Similarly, we might expect more human suffering (individually) from AGI with goals orthogonal to our welfare, an argument against positive expected human welfare.

comment by JanBrauner · 2018-12-22T17:44:11.402Z · score: 2 (2 votes) · EA · GW

Hi Michael,

By "in expectation random", do you mean 0 in expectation?

Yes, that's what we meant.

I am not sure I understand your argument. You seem to say the following:

  • Post-humans will put "sentient tools" into harsher conditions than the ones the tools were optimized for.
  • If "sentient tools" are put into these conditions, their welfare decreases (compared with the situations they were optimized for).

My answer: The complete "side-effects" (in the meaning of the article) on sentient tools comprises bringing them into existence and using them. The relevant question seems to be if this package is positive or negative, compared to the counterfactual (no sentient tools). Humanity might bring sentient tools into conditions that are worse for the tools than the conditions they were optimized for. Even these conditions might still be overall positive.

Apart from that, I am not sure if the two assumptions listed as bullet points above will actually hold for the majority of "sentient tools". I think that we know very little about the way tools will be created and used in the far future, which was one reason for assuming "zero in expectation" side-effects.

comment by MichaelStJules · 2018-12-23T20:54:48.327Z · score: 1 (1 votes) · EA · GW

Isn't it equally justified to assume that their welfare in the conditions they were originally optimized/designed for is 0 in expectation? If anything, it makes more sense to me to make assumptions about this setting first, since it's easier to understand their motivations and experiences in this setting based on their value for the optimization process.

Apart from that, I am not sure if the two assumptions listed as bullet points above will actually hold for the majority of "sentient tools".

We can ignore any set of tools that has zero total wellbeing in expectation; what's left could still dominate the expected value of the future. We can look at sets of sentient tools that we might think could be biased towards positive or negative average welfare:

1. the set of sentient tools used in harsher conditions,

2. the set used in better conditions,

3. the set optimized for pleasure, and

4. the set optimized for pain.

Of course, there are many other sets of interest, and they aren't all mutually exclusive.

The expected value of the future could be extremely sensitive to beliefs about these sets (their sizes and average welfares). (And this could be a reason to prioritize moral circle expansion instead.)

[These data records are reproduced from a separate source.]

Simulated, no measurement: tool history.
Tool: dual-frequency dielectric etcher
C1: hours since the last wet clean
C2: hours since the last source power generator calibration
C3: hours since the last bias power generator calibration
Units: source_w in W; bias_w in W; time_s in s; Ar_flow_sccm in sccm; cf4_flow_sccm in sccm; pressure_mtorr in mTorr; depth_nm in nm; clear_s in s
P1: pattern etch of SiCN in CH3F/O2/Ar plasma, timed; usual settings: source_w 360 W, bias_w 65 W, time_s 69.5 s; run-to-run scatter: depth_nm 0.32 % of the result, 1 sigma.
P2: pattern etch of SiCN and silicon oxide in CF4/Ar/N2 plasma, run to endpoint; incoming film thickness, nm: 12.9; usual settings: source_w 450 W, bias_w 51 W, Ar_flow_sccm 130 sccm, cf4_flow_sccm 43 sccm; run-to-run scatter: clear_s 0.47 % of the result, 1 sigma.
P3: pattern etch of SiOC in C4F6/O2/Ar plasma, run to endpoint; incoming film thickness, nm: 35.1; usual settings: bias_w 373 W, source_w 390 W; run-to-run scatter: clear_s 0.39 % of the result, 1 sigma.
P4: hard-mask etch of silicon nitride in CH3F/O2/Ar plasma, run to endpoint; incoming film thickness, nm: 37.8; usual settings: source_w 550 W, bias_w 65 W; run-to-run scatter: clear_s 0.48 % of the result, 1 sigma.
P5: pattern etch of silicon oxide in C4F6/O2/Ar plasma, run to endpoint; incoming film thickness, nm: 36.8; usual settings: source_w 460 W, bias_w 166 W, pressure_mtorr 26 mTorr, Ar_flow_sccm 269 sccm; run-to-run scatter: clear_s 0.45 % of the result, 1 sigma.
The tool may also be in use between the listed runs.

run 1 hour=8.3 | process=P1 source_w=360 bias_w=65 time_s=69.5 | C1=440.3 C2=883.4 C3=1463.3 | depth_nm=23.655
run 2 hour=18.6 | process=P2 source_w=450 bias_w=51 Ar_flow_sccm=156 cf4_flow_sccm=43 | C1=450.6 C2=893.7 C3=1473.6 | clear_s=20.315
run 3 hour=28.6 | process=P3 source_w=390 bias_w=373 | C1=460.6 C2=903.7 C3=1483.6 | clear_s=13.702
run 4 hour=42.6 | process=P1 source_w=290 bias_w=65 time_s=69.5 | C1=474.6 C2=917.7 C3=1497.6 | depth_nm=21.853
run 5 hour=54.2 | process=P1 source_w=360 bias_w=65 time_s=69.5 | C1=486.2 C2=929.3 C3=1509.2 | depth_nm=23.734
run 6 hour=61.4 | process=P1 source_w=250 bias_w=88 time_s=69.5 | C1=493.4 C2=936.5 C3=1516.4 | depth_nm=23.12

comment by JanBrauner · 2018-12-30T19:13:07.974Z · score: 2 (2 votes) · EA · GW

These are all very good points. I agree that this part of the article is speculative, and you could easily come to a different conclusion.

Overall, I still think that this argument alone (part 1.2 of the article) points into the direction of extinction risk reduction being positive. Although the conclusion does depend on the "default level of welfare of sentient tools" that we are discussing in this thread, it more critically depends on whether future agents' preferences will be aligned with ours.

But I never gave this argument (part 1.2) that much weight anyway. I think that the arguments later in that article (part 2 onwards, I listed them in my answer to Jacy's comment) are more robust and thus more relevant. So maybe I somewhat disagree with your statement:

The expected value of the future could be extremely sensitive to beliefs about these sets (their sizes and average welfares). (And this could be a reason to prioritize moral circle expansion instead.)

To some degree this statement is, of course, true. The uncertainty gives some reason to deprioritize extinction risk reduction. But: The expected value of the future (with (post-) humanity) might be quite sensitive to these beliefs, but the expected value of extinction risk reduction efforts is not the same as the expected value of the future. You also need to consider what would happen if humanity goes extinct (non-human animals, S-risks by omission), non-extinction long-term effects of global catastrophes, option value,... (see my comments to Jacy). So the question of whether to prioritize moral circle expansion is maybe not extremely sensitive to "beliefs about these sets [of sentient tools]".

comment by Lukas_Finnveden · 2018-12-18T23:33:34.231Z · score: 1 (1 votes) · EA · GW

Since the post is very long, and since a lot of readers are likely to be familiar with some arguments already, I think a table of contents in the beginning would be very valuable. I sure would like one.

I see that it's already possible to link to individual sections (like https://www.effectivealtruism.org/articles/the-expected-value-of-extinction-risk-reduction-is-positive/#a-note-on-disvalue-focus) so I don't think this would be too hard to add?

comment by JanBrauner · 2018-12-22T17:05:47.224Z · score: 1 (1 votes) · EA · GW

Thanks for the comment. We added a navigable table of contents.

comment by lateral Mimas · 2019-04-01T21:43:30.583Z · score: -1 (2 votes) · EA · GW

If we can enact specific systems that mitigate specific risks the EV is very positive. To do so requires a neuroimaged chain-of-command and lateral thinkers about technology risks. Looking for risks rather than money is important too, but for instance, it requires lateral thinking to note two crash instances are correlated even if the statistics are not yet there: lateral thinkers of many expert fields can form predictions that should be treated as real world events. Neuroimaging is also useful in a video game training environment. I intend to demonstrate enough AI grounding expert knowledge without blabbling classified knowledge, to show that an AI will see us as a threat to turn it off most times it is turned on, probably for a few centuries.